It is difficult and unnecessary to construct 3D or image model for every obstacle, because it
could appear anywhere and its motion status is uncertain. The common approach towards the
detection of obstacles searches for cues which are incompatible with the assumption that a
certain area of the image corresponds to a road surface: such cues could be significant gray
value transitions, texture boundaries, or -- alternatively -- regions with unexpected gray
values or colors. Usually their detection rate is low or their false alarm rate is high, and
is weak for the process of shade regions or texture regions.
Unlike the traditional approach (e.g. CMU Navlab), which assumes a certain
area of the image corresponds to a road surface, we use one more reliable approach, where
we essentially exploit the "recognition by alignment" technique based on "Plane+Parallax"

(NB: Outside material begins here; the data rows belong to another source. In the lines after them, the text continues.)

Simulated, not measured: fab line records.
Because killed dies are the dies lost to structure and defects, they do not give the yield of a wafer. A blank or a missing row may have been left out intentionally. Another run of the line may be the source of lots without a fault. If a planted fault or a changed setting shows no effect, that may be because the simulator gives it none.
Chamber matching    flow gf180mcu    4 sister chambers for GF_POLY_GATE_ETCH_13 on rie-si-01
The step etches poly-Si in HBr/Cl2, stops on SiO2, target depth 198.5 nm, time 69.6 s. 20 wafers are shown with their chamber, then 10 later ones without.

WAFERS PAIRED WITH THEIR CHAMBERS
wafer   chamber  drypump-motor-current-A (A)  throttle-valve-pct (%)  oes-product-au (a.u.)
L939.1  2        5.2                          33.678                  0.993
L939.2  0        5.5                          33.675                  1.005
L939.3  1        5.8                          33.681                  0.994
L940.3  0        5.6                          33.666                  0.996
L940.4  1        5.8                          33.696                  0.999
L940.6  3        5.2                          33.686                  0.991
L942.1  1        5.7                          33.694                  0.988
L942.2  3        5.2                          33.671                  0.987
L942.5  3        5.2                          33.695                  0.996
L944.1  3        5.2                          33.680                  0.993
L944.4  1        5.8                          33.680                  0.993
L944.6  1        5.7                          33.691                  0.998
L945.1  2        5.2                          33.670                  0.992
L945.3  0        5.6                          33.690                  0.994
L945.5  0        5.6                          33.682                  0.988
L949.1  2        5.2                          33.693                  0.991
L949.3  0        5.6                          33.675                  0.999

to solve the obstacle detection problem. This tells us that anything extending from the
assumed planar road will exhibit a disparity that differs from those points on the
road plane itself if image frames recorded from different vantage points are compared.
Knowing the general formula constraining two correspondent points in stereo
images by using projective geometry: the Relative Affine Structure, we use
a special case: the planar projection stereopsis, which detects any obstacle
extending from the road plane.
Using the ground plane as the reference plane, our system can reliably detect
obstacle (of size 20x20cm) at 50m. And the whole processing cycle is less
than 200ms, which meets the real-time performance need of our THMR-V.